I don’t know about you, but I have experienced being homesick a few times in my life. Now as I describe homesickness, I want you to know it is a relative term as it relates to me personally. Let me see if I can illustrate this by way of a story. When I finished all my rudimentary training in the Marines, which included basic training, ITR training, and Motor Vehicle School, I was given a thirty day leave to go home after being away for six months. But all through my training I never experienced homesickness, not one bit. Six months away from home was not a struggle for me. It wasn’t until I met Linda that I would find out what homesickness was all about. We spent a lot of time together over those days of military leave and when I reported for duty at my first duty station in North Carolina, I quickly became homesick for the first time in my life. I became homesick for a place and for a person. I missed her, I wanted to be where Linda was, more than being at my first duty assignment.

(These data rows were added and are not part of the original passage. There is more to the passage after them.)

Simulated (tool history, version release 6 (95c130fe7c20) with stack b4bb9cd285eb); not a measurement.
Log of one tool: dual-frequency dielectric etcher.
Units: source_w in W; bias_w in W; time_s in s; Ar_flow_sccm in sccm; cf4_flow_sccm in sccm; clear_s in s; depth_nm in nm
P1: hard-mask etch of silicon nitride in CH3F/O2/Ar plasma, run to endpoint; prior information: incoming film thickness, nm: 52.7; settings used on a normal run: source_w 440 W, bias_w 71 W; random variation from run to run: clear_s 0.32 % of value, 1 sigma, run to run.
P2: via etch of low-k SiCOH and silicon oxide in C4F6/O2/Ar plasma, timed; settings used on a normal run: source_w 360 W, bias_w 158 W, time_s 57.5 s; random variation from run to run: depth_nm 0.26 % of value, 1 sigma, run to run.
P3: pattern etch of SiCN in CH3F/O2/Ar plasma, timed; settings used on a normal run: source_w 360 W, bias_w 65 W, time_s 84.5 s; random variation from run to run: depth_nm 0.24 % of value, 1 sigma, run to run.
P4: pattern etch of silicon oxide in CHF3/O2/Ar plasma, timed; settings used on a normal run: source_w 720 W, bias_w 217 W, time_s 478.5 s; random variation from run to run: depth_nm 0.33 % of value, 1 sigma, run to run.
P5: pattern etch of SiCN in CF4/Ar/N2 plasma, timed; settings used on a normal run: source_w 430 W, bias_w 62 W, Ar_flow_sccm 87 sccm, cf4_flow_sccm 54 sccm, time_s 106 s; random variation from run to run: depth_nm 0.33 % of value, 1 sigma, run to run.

Over the months that followed, I moved into a comfortable rhythm of work, more schooling, and the overall day to day dealings with military life. As time went on, I felt less homesick because my schedule didn’t leave enough time for thoughts of home, Linda, and family. Basically, my new life as a Marine superseded any feelings I had about life somewhere else. So, like any good Marine, I took my mind off what I left behind and dealt with what I was doing at the moment.
In the book, “The Valley of Vision” speaking of faith—one writer pens these words, “It should scale the heavens, but lies groveling in the dust.” Let me ask a question. Have you ever experienced being homesick for Heaven? It must seem like a strange question to you, because it does to me. Here is a fact to consider. None of us have actually seen heaven first hand. I know there are some that have claimed it and we do know Bible characters that have seen heaven or had a glimpse of Paradise. But I don’t believe anyone living today has been transported to the throne room of God, at least in my limited knowledge. And those that claim they have I am a little skeptical about their experience. But what I do know, is that the Bible has plenty of descriptions as it concerns our faith and a place called Heaven.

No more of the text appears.